I am wondering if i am riding in the wrong stance i tend to have my arms straight and i tend to lean and tense up.

just wondering if i should be putting any weight on the bars at all or just holding them.

i find that if i bend my arms while cycling my shoulders automatically untense.

sorry if this does not make much sense
 

albion

Guest
Happens to me occasionally.

But what I do recall, is that when I moved my seat forwards a lot of weight went off my arms making for much less tension.
 

albion

Guest
I normally ride a road bike converted to flat bar c/w a granny gear system.
My stem/reach seems low which I like with it becoming overall, comfortable.

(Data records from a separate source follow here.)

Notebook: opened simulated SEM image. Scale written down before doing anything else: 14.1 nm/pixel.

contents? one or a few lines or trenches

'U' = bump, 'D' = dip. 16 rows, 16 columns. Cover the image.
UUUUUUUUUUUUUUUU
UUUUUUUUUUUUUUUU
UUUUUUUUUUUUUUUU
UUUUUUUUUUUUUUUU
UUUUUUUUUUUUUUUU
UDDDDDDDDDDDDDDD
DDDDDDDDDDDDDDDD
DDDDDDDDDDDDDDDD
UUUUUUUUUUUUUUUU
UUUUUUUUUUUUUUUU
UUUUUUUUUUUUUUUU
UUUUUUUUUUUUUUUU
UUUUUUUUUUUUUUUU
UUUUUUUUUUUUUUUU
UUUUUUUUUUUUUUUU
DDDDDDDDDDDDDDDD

I often do very long rides and before the seat move I did have the feeling of my arms being 'very straight'. So straight that I would often adjust my hands/wrists to add arm length. I still do that , just very rarely now that I have a naturally lower weight on the bars..
 

migrantwing

Veteran
As @cyberknight mentions, it may be your reach. It's amazing what as little as a few millimetres difference can do.

I had a very good deal on my bike, which I got at the beginning of 2012. It was the previous years model so there was a good 25% off the RRP and paid around £800 instead of £1200+. In hindsight, I always wondered if I should have gone for the next frame size down (54cm as opposed to 56cm) which I believe would have been better for me...but this would have meant that the headtube and steerer tube would have been shorter, meaning that I wouldn't have much room for tweaking my position on the bike regards comfort. This made me realise that I did indeed get the right size frame, I just fixed my problem by fitting a shorter stem (from 100mm to 90mm) and then my neck and shoulder pain eased up a lot. I still get it occasionally, but that's because I've slammed my stem. If I had gone for the next frame size up (58cm) it would have been too big and any standover height at all, even with a sloping top tube, would have been non existent. The basics of buying a bike is that you buy a frame that suits you, then tweak it with stems, bars, adding spacers, taking away spacers until it feels right. You could call it a custom fit in theory.